# **Stratified Model Training for Multiclass SQL Injection Detection**
We sampled according to the original class distribution and split the dataset into training, validation, and test sets using a 70%-10%-20% ratio. shown in the paper. For example, 6.85% of the training set was drawn from “Union-based” SQL injection, 6.74% from “Stack queries-based” SQL injection, and so on. The validation and test sets followed the same distribution.

In [1]:
# ------------------ COLAB SETUP ------------------
from google.colab import files
import zipfile
import os

# Step 1: Upload your ZIP file
uploaded = files.upload()  # choose your zip file

zip_path = list(uploaded.keys())[0]
print("Uploaded:", zip_path)

# Step 2: Unzip
unzip_dir = "/content"
os.makedirs(unzip_dir, exist_ok=True)

with zipfile.ZipFile(zip_path, 'r') as zip_ref:
    zip_ref.extractall(unzip_dir)

# List files in unzipped folder
import glob
print("Files in unzipped folder:", glob.glob(unzip_dir + "/*"))

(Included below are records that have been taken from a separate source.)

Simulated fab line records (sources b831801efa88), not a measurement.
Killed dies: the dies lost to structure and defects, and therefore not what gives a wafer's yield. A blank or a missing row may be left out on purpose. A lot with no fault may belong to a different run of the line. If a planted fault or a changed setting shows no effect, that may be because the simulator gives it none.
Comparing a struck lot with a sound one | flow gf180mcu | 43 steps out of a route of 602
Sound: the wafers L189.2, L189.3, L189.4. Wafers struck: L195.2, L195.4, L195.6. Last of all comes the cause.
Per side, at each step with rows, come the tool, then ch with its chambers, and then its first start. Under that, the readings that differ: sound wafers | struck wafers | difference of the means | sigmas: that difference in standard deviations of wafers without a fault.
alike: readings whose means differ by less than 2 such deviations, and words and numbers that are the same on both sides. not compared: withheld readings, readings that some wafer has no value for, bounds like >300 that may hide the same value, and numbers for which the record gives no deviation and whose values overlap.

# Assume the CSV is named sqli_updated.csv inside the ZIP
csv_path = glob.glob(unzip_dir + "/*.csv")[0]
print("Using CSV file:", csv_path)



Saving rbsqli.zip to rbsqli.zip
Uploaded: rbsqli.zip
Files in unzipped folder: ['/content/sql_injectiondataset_final_updated.csv', '/content/rbsqli.zip', '/content/sample_data']
Using CSV file: /content/sql_injectiondataset_final_updated.csv


In [2]:
import pandas as pd
from sklearn.feature_extraction.text import TfidfVectorizer
from sklearn.naive_bayes import MultinomialNB
from sklearn.neighbors import KNeighborsClassifier
from sklearn.ensemble import RandomForestClassifier
from sklearn.linear_model import LogisticRegression
from sklearn.svm import SVC
from sklearn.metrics import (
    accuracy_score,
    precision_recall_fscore_support,
    confusion_matrix,
    classification_report
)
import joblib
import os

# ---------------- CONFIG ----------------
dataset_path = "/content/sql_injectiondataset_final_updated.csv"
random_seed = 42
output_dir = "/sqli_models_multiclass"
os.makedirs(output_dir, exist_ok=True)

# TF-IDF / model hyperparameters
tfidf_max_features = 50000
tfidf_ngram_range = (1, 2)
knn_k = 5
svc_kernel = 'linear'
svc_C = 1.0
nb_alpha = 1.0
rf_n_estimators = 200
rf_max_depth = None
lr_max_iter = 1000

# ---------------- LOAD DATASET ----------------
df = pd.read_csv(dataset_path, low_memory=False)
df = df[['sql_query', 'injection_type', 'vulnerability_status']]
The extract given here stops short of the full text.